The food imports have considerably risen in the last few years in view of the increase in population as well as water scarcity and hostile land conditions. The UAE and Saudi Arabia are already developing arable lands and food processing units in several Asian and African countries in a bid to overcome the snowballing global food shortages.

Harish Rupani, managing director of Equinox Trading, a food products trading company, told the Gulf News that growing food locally was not a viable option for the UAE as it costed three or four times more to grow local crops than it did to import. Dubai, the UAE’s commercial hub is one of the largest re-exporting centres in the world, and it traded in 2008 about $1.2bn worth of food-related items.
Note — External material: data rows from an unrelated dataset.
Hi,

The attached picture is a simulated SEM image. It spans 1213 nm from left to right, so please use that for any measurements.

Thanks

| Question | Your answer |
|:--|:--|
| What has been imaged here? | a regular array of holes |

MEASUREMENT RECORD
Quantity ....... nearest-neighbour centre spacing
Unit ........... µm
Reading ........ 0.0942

In the recent estimates by the Business Monitor International (BMI) indicate that food expenditure in the UAE reached $6.7bn in 2009. And it has been forecasted that it would grow by close to 3 percent in the current year.

The heavy dependence by the GCC on food imports also makes it the most vulnerable to not only price variations but also to increasingly changing food policies of the exporting countries such as blanket ban on exports of certain food commodities which are scarce in those markets.

The Standard Chartered’s most recent food report claims food prices are at a historic high and rising, around 80 percent higher than the low mid-2002 levels. Rupani said that prices of sugar and rice had tripled over the past five years.

The BMI is understood to have learned that the UAE government is making numerous efforts to increase the number of food processing plants in the country. The government has invested about $1.4bn into the food sector since 1994, and there are 150 food processing plants operational in the UAE today.